You Can't Get There from Here: What Missional Theology Really Means



          Several major books have appeared in recent months acknowledging, bewailing, and analyzing the vagaries of “missional” in North American churches.  Since its appearance in the 1998 book The Missional Church, “missional” has become the adjective de jour in church circles.  Nothing, it seems, can escape being labeled “missional” these days.

          While some have despaired of salvaging the term, others find it important enough to try to retrieve it from its impending “death by a thousand bastardizations”.  My sympathies are with this latter group.

          The only way I can see to retrieve “missional” for its original and proper use is to insist on the theo-logic of the view.  For those of us in North America, missional theology requires a rethink and remake of the church from the ground up.  That's what I mean by “you can't get there from here”.  Missional theology cannot be an add-on, a new emphasis, a program for church development or growth, or a course of study for a Sunday School class.  Missional theology, in other words, cannot be grafted on to or blended with the theology and philosophy of church as we know it today.  Missional theology is, in fact, a stringent critique and call for a fundamental reworking of the very notion and structure of church we have inherited.  As I said, “you can't get there (to missional) from here (the traditional church).

          The increasing number of efforts to try and massage the traditional church into a missional form, well-intentioned as they are, are IMHO doomed to failure or to such a small degree of change that it hardly justifies the time and resources spent to attempt it.  You cannot missionalize a traditional church without it ceasing to be a traditional church.  And my experience with that suggests that fatal resistance to such an effort will arise long before any serious change in the traditional structures and attitudes takes place.  About the only way I can envision something truly missional arising out of a traditional setting is the provision for a missional group to grow and develop within the traditional church with the aim of the group eventually leaving that church and establishing itself as a missional community/church in its own right.

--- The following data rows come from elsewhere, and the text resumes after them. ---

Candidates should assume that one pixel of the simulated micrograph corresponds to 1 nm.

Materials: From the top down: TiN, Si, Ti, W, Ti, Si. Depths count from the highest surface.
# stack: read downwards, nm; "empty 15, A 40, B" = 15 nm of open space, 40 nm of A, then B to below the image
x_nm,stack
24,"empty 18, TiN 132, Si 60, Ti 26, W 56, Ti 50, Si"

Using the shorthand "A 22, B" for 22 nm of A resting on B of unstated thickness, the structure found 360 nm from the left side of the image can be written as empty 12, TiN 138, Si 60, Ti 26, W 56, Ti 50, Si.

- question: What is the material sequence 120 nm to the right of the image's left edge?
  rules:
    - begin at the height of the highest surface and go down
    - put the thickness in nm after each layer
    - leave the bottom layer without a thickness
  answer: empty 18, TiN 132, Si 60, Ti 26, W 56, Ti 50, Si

          This time, energy, and resources would be better spent, it seems to me, in building new missional communities from the ground up.  It's usually easier and cheaper to build a new home than it is to completely renovate an existing one.  And in the end you end up with what you really want.  So with missional church, I believe.  Honor the work of God in and through the traditional church, commend it to God, and go forth to establish and grow new missional churches.

          As long as “missional” theology fails to be so distinguished as the root criticism of the traditional forms and structures of the church as we know it, it will continue to be the “nose of wax” it has become in our culture, capable of being pushed and punched into any shape desired.  Until we grasp that missional theology means, viz-a-viz the traditional church, that “you can't get there from here”, its impact will remain minimal, distorted, diffuse, or mainly theoretical.  Only a vigorous effort to reclaim missional's birthright can unleash its potential for the church in North America.